When you visit the Clinton Area Showboat Theatre, you know you won't get much in the way of spectacle - the intimate stage space is charming, but limited - so, instead, you look for inventiveness, especially when the production in question generally thrives on spectacle.
Last season, CAST's Beauty & the Beast made up for a lack of large-scale production design through witty staging and even wittier performances, and The Sound of Music - a show that has become its own kind of spectacle - felt nearly revelatory, as if every aspect of this warhorse musical was re-imagined for its space and ensemble.
Subsequently, I was overjoyed to be returning to the theatre for its 2006 season opener, The King & I, even though it's a show that I - and probably many of you - feel I've already seen a few times too many. If any organization could put original life into this theatrical staple (even without the requisite Rodgers & Hammerstein grandiosity), it would be the Showboat. And the production itself is perfectly acceptable.
What it isn't, though, is inventive. CAST's King & I, helmed by the theatre's artistic director, Jay Berkow, is pleasant, and it showcases some lovely voices. Yet its moments of true inspiration are relegated to the cosmetics - Erica Eng's costumes (particularly the spooky-funny masks worn in the show's "Small House of Uncle Thomas" ballet) have an original vibrancy that's mostly missing from this King & I. The show feels reverent and dutiful, and might be just what King & I fans want from it. (Clearly, the devoted are imposing on the production happy memories of their own, as evidenced by Friday's audience, who began applauding the familiar "Shall We Dance" pas de deux practically before it started.) But the show, for all its professionalism, isn't alive - it feels like a copy of a copy.

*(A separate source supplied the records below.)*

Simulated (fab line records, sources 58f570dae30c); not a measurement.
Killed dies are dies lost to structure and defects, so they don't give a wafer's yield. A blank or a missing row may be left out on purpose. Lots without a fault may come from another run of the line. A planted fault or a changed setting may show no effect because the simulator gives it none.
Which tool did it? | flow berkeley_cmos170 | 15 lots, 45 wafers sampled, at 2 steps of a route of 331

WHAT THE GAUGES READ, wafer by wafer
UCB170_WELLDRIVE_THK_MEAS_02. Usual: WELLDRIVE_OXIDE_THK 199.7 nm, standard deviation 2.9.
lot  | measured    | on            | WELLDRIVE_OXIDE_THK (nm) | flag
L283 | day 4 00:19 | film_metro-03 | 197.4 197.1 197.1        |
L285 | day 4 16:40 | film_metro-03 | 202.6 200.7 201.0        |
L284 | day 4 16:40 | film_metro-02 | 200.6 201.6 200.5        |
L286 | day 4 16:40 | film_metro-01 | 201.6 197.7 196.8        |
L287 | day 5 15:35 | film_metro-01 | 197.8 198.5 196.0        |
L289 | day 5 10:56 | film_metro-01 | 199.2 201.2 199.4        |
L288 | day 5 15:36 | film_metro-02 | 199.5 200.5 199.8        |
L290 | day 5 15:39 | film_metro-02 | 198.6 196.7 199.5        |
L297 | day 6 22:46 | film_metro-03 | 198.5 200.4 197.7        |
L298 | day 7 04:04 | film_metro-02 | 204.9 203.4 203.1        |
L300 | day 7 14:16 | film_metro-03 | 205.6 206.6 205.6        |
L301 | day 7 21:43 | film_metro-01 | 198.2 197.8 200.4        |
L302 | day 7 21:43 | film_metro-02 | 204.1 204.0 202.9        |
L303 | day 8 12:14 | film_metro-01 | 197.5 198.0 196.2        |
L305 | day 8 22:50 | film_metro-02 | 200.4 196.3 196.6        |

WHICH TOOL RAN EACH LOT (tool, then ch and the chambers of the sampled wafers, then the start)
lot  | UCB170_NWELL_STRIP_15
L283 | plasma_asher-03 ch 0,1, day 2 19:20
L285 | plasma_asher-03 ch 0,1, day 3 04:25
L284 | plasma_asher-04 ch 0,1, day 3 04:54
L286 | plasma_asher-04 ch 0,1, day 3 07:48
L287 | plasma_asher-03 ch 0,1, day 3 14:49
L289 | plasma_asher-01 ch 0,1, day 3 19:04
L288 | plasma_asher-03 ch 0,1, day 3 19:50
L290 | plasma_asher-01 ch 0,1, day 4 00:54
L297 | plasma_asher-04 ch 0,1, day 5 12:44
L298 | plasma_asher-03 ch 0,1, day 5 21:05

There is one element of the production that's unexpected, but I'm not sure it's a good sort of unexpected. Benjamin Cole, portraying the King with curt authority, appears to be a focused performer, and his quick line deliveries yield some laughs, as when Anna (Nicole Horton) describes the King's barbaric reputation as a lie and he spits out, "Is false lie." But Cole's decision to play him as a scowling, barking despot only works if the King eventually changes; at some point, we need to see another side to the man who inspires Lady Thiang (Thea Engelson) to sing "Something Wonderful." (For her part, Engelson sings the role beautifully.) While a definite deviation from the norm, Cole's one-note Fu Manchu impersonation grows tiresome, and it's hard to fathom what about him eventually melts Anna's steely disposition.
Thankfully, Nicole Horton does a fine job of acting charmed. She's also in terrific voice - never better than when performing the comedic pique of "Shall I Tell You What I Think of You?" - and carries off her dramatic moments impressively, and better yet, she's not alone; Maggie Mountsier and Paul Luoma are terrifically sweet as the ingénues, and Jeffrey Fauver, Colin Douglass, and Jami Fry (a fine dancer) are all welcome presences.
But for its considerable strengths, The King & I, in general, doesn't allow its supporting performers much individuality - they're all forced into playing varying degrees of repression - and oddly enough, the most joyful performances in CAST's The King & I came from the little kids on the stage; they seemed blithely unaware of the show's imposing notoriety, and just had a blast up there. I wish the adults involved with the show had done the same.